According to fastcompany.com, women entrepreneurs are the fastest-growing segment of business owners in the U.S. But, compared to male-owned businesses, women-owned businesses generally fail at a higher rate, employ fewer people and generate less revenue. The reasons for the disparity are complicated and varied: difficulty in accessing capital, entrenched social norms, and differences in the industries male- and female-owned businesses tend to cluster are a few of the reasons behind the imbalance.
We are focusing on the positive and are determined to offer you some pieces of advice that we are sure will help you along the way.
Be bold. Be elegant.
One of the many advantages that women have other men in business is their ability to be bold and elegant, at the same time. Of having the courage to say what they think, openly, but beautifully. Their strengths, presented in a very elegant manner, makes them special and powerful. Likewise, loved by their employees.
Here’s a common trap founders fall into: gain users at any cost. Often, they chase after daily active users, monthly active users and retention numbers. “They believe that appealing to every customer is one way of solving these problems,” says Julie Supan, who has counseled Airbnb, Dropbox and Thumbtack on branding. That’s the wrong approach, Supan cautions. Instead, focus on the high-expectation customer (HXC). She’s your ideal user, “the most discerning person within your target demographic. It’s someone who will acknowledge — and enjoy — your product or service for its greatest benefit,” Supan says. “If your product exceeds her expectations, it can meet everyone else’s.” The HXC serves as a valuable touchstone to ensure that you’re growing in the right direction and to validate — or invalidate — your action plan.
The deeper the context, the better the advice
Advice givers should always reframe questions to orient around the advice seeker, not their own expertise. And, after offering a spread of data points as context, advice seekers should always ask what they should do next.
Invest in people
Your employees are the best power you have after your own and the gem of your business. They will be the ones helping you achieve the success.
There is benefit to failure
Barbara Corcoran, the famous investor from the hit show Shark Tank once said “My best successes came on the heels of failures.” This is a powerful lesson for any aspiring business owner, as most of today’s most established entrepreneurs have been faced with countless failures. The importance of dealing with failure is that you need to be able to learn from the failure, dust yourself off and move on, even if you deal with consistent failure.
Never be afraid to follow your passion
Debbie Fields, the creator of Mrs. Fields, said “what I wanted was to be allowed to do the thing in the world I did best.” This motivated the entrepreneur to follow her passion for cooking, even when others didn’t believe it could turn into the success it is today.

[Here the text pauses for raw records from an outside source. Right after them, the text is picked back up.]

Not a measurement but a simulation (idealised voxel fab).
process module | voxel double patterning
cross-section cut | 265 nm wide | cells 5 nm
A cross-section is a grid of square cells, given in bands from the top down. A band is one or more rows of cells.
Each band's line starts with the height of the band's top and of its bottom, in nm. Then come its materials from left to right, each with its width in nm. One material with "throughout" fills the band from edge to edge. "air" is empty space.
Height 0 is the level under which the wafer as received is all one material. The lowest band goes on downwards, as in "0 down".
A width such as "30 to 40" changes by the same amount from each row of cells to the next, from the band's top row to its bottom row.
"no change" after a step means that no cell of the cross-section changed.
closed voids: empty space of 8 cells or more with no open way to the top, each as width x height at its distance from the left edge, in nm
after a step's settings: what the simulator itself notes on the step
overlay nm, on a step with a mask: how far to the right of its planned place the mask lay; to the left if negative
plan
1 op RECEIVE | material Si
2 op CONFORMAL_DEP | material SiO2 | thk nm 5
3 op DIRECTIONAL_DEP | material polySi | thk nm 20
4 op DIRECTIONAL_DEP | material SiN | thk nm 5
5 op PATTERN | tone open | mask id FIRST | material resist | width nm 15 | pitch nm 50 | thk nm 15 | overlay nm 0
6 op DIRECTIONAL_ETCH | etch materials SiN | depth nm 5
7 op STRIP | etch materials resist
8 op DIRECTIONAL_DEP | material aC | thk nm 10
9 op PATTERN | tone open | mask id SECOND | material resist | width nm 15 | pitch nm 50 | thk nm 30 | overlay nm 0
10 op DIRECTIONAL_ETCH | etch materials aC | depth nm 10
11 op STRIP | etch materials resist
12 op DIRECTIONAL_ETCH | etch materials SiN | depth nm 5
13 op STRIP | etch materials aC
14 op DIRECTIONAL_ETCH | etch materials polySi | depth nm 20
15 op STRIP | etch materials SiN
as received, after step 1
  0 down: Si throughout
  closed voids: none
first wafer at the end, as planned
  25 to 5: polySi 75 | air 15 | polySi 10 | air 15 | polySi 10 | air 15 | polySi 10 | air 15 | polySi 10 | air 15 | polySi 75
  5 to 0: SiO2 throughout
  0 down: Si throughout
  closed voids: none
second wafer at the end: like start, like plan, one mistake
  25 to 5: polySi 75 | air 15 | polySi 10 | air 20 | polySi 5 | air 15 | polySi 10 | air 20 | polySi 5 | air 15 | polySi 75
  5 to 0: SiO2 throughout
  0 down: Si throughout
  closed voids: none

You have to believe in what you are doing
Estee Lauder, founder of the famed makeup brand said “I have never worked a day in my life without selling. If I believe in something, I sell it, and I sell it hard.” Believing in the product and service that you are selling is the first and most important component of being a successful entrepreneur. Without a firm belief in what you are doing, you will never be able to find the success that you deserve, no matter how hard you work. You must believe in the company you have and work relentlessly to sell that idea to the world, making them believe in it as much as you do.
Big achievements are possible
Entrepreneur and iconic mogul Martha Stewart claimed that “it is within everyone’s grasp to be a CEO.” Years of gender bias have left some women not dreaming big enough with their professional aspirations. Stewart’s quote drives the point home in saying that everyone has the ability to earn this type of title, if they are willing to do the work. Dreaming big and visualizing yourself in a big role is one of the best ways to get started on a journey towards being a successful entrepreneur.
Taking risks is important
Lillian Vernon, founder of Lillian Vernon Corporation, once said: “I don’t look at risk the way other people do. When you’re an entrepreneur, you have to go in feeling like you’re going to be successful.” When Vernon started her company she was married and pregnant, and heard from so many people that starting her corporation was a risk, but it was one she was willing to take. Sometimes, a little risk has to be involved if you want to see the big payoff in the end.
Tell a visual story
Melanie Abrantes, designer, believes that the most important thing about selling your product online is to make sure that the images of your product are able to tell the full story. “Since people won’t be able to see it in person, they have to imagine what the product is going to look like in that setting. When you have professional photography involved, you are able to create a life for that product.”
The means don’t justify the end
The author and icon Gloria Steinem considers that the ends do not always justify the means, in business or in life. “In the end, the who you are is much more important than the what you are. And as beings who need social interaction to survive, the value in who you are while getting to where you’re going is everything. The means will always become the ends,” said Steinem, quoted by billboard.com.
Doubt is your biggest enemy
Trust in yourself and you will do just great. Don’t let anyone plant you doubts when your gusts it’s telling you something. Keep positive people around you that will influence you in a great way.
Celebrate every important step and victory
Make sure you embrace everything good that happens in your business. Don’t sell short your victories and try and enjoy each one of them. Success is not easy to come by and all your efforts and dedication deserve the party.
Keep in mind the big picture
Don’t get frustrated easily or become unhappy just because of some small step backs. Remember the big picture, what you want to accomplish, your main goals. They are the real deal.